Using production data as the basis for test data is by far the best approach, as long as you can guarantee security of the copy.   For realistic performance tests it is essential to use test data based on production.  The additional benefit is that you do not have to generate artificial data which itself is non-trivial and leads to artificial results.

With the addition of a few user defined masking functions Oracle Data Masking supports this approach.  Why not give it a try.

Small Data

What is Small Data?  Since databases have a tendency to keep growing and database performance needs to be constantly maintained or improved and storage, certainly high performance storage is not as cheap as we would like to believe, the aim of Small Data is to manage the storage costs and performance of production databases and their copies.

When it comes to Big Data people talk in terms of volume, velocity and variety.  When it comes to Small Data we need to talk in terms of shrinking, archiving, purging, compressing and thin-provisioning.

Below are the methods to achieve Small Data summarized in this article.


1
Drop unused Indexes
2
Drop useless Indexes
3
Remove Orphan Data
4
Trim over Provisioned Data files
5
Implement Retention Periods through Archive and Purge
6
Tiered Compression
7
Tiered Storage
8
Snap Clone, Thin Provisioning


1.   Drop unused Indexes

Dropping indexes that are not used will not only save space but also reduce overhead during DML operations.

You can monitor index usage over a period of time and drop, or temporarily hide any indexes which are not referenced.   Indexes need to be enabled for usage monitoring with “ALTER INDEX ‘index’ MONITORING USAGE”.

If you don’t want to do this in production you can do it in test and run an SPA workload through it.

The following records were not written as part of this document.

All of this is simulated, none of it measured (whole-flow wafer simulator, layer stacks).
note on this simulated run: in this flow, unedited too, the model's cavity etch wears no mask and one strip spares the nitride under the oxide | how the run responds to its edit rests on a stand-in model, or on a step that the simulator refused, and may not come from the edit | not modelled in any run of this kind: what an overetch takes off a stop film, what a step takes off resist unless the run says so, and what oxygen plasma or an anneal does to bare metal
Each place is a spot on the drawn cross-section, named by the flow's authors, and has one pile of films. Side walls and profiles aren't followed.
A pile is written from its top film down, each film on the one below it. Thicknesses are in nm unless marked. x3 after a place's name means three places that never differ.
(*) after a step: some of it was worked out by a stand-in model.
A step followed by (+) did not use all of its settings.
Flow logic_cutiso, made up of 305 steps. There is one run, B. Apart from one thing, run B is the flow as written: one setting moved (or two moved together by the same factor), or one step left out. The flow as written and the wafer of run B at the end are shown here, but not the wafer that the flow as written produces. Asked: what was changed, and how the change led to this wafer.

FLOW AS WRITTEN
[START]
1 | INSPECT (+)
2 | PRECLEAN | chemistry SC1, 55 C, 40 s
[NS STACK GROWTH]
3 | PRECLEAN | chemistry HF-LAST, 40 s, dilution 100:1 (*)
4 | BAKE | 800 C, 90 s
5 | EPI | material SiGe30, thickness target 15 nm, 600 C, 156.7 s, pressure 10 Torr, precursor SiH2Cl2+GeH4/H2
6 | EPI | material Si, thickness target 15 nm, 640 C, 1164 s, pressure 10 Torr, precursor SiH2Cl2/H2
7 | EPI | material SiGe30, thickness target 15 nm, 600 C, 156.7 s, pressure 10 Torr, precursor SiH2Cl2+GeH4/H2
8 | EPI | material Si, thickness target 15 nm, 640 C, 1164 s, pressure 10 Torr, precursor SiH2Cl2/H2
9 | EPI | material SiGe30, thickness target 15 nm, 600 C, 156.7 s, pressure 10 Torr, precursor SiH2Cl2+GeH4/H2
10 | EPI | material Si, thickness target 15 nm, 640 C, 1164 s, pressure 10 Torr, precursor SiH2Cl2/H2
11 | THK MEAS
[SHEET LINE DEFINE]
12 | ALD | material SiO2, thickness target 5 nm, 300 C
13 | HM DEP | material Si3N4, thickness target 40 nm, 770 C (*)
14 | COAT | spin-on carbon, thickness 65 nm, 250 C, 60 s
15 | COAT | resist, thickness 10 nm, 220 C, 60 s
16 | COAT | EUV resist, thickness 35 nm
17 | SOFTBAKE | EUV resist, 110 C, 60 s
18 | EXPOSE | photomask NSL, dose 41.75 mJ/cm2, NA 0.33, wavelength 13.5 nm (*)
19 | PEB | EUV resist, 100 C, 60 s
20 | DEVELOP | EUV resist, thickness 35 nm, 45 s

2.    Drop useless Indexes

Sometimes indexes get in the way of performance.  The optimizer may choose the index by mistake or the index may be explicitly referenced via a SQL hint.  One method to test the validity of indexes is to use the “ALTER ‘index’ INVISIBLE” command and run a workload using SPA to test the impact.  The index will still be maintained but will not be referenced.


3.   Remove Orphan Data

Orphan data consists of rows, usually in child tables with foreign key relationship where there is no corresponding row in the parent table.  This can happen for all sorts of reasons but usually means data inconsistency.  Such orphaned rows will not be retrieved as part of a query through the foreign key join condition.

You can enable a foreign key to check for consistency for all DML subsequent to the foreign key being enabled or you can validate a foreign key to retrospectively check the existing data for orphan row.


Also worth noting that declaring constraints can increase query performance, constraints are used by the optimizer when determining the optimal execution plan.


4.    Trim over Provisioned Data files

If you have some free space in a tablespace it can be “reclaimed” if it is at the end of the data files.



5.   Implement Retention Periods through Archive and Purge

Enforcing data retention periods can mean you can remove or at least relocate data which is either no longer or very infrequently required.  This can result in storage savings and performance improvement.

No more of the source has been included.